Incite is an interdisciplinary institute at Columbia University.

We produce knowledge for public action. We do so by joining with people and organizations within and outside the university to rethink our understanding of what knowledge is, how it’s created, and how it can be used.

We generate insight.
Grassroots history-keeping in the South Bronx, academic books and articles, an interdisciplinary technology magazine, archiving movements against mass incarceration, large-scale oral history projects, a campaign to unionize health care workers—this is some of the work we do to produce new and useful knowledge. Through rigorous methods and fresh collaborations among artists, students, academics, activists, and others who want to join us, we pioneer practices to incubate novel ideas that impact society in order to see the previously unseen.

We incite change.
Strengthened worker organizations, improved autism healthcare, youth-led voter engagement events, creative-led community organizing. We seek to impact society and peoples’ lives not only through the knowledge we and our collaborators generate but also by how we produce that knowledge and locate it in the world. By joining together diverse people and experiences, we help integrate different kinds of expertise and build bonds and strategies that produce change. By siting this work in academic and non-academic locales—neighborhoods, magazines, arts organizations, professional books and journals—we engage all our partners in enacting their versions of society and their lives.

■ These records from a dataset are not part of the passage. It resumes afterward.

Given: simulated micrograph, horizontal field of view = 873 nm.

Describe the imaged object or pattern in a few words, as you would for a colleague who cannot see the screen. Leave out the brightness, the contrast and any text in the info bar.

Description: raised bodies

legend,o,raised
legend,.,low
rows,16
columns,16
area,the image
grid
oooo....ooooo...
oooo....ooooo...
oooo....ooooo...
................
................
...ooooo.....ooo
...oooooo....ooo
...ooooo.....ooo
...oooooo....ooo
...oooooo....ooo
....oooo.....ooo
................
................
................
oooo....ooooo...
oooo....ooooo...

Learn more about us through our projects >


Our history

 

On July 1, 2023, INCITE merged with The American Assembly, formalizing and strengthening the long-standing relationship between The American Assembly, Incite, and Columbia University.

Incite finds its roots in two organizations: the Interdisciplinary Center for Innovative Theory and Empirics (INCITE), a Columbia research center founded by Peter Bearman in 2012, and The American Assembly, an independent but Columbia-affiliated organization founded by Dwight Eisenhower in 1950, when he was president of the university. It's from these two sources that our institute draws its mission.

The Interdisciplinary Center for Innovative Theory and Empirics (INCITE)

The original INCITE center was itself a descendent of the Bureau for Applied Social Research, established by Paul F. Lazarsfeld in 1941. In 1999, the Bureau—by then renamed the Paul F. Lazarsfeld Center for the Social Sciences (PFL-CSS)—was a founding center within the Institute for Social & Economic Research & Policy, or ISERP, a research institute built by Peter Bearman to provide infrastructure for empirical social science research.

In 2012, INCITE was launched, incorporating research, education, and training initiatives from several programs. The following year, INCITE partnered with the Columbia University Libraries in overseeing the Columbia Center for Oral History, with INCITE taking responsibility for the center’s research, education, and outreach activities, under the heading CCOHR (Columbia Center for Oral History Research).

From 2012-2023, by leveraging the ideas and empirical tools of the social and human sciences, INCITE conceived and conducted collaborative research, projects, and programs to generate knowledge, promote just and equitable societies, and enrich our intellectual environment. It brought together scholars from across disciplines, specializing in methods from traditional quantitative analyses, to computational textual analysis, to oral history, and bringing new insights to topics as various as labor migration, autism prevalence, and the Obama presidency.

 

The American Assembly

In founding The American Assembly, Dwight Eisenhower envisioned a forum where leaders, professionals and experts would come together to discuss and address the increasingly complicated social and political problems of the mid-twentieth century.  Calling for educational institutions to take on a more active role, Eisenhower believed such work was crucial to protecting the fundamental pillars of America's democratic system. As such, the Assembly fostered and informed public-policy discussions through convenings, research, and reports on topics ranging from prison reform, to nuclear disarmament, to space exploration.

In April 2019, Peter Bearman—still serving as director of INCITE—was appointed president of The Assembly. This presented an opportunity to imagine different models of assembly, less insulated from expertise that lies outside centers of power, and more reflective of American ideals of diversity and democracy. The Assembly sought to develop new programs, fellowships, and events that forge sustained connections with communities, think critically about how trust in institutions and communities emerges or diminishes, and create more substantial avenues for these communities to inform and affect the institutional decisions that impact them.

By combining these two entities, Incite seeks to put forth new models for producing knowledge and activating them in the world.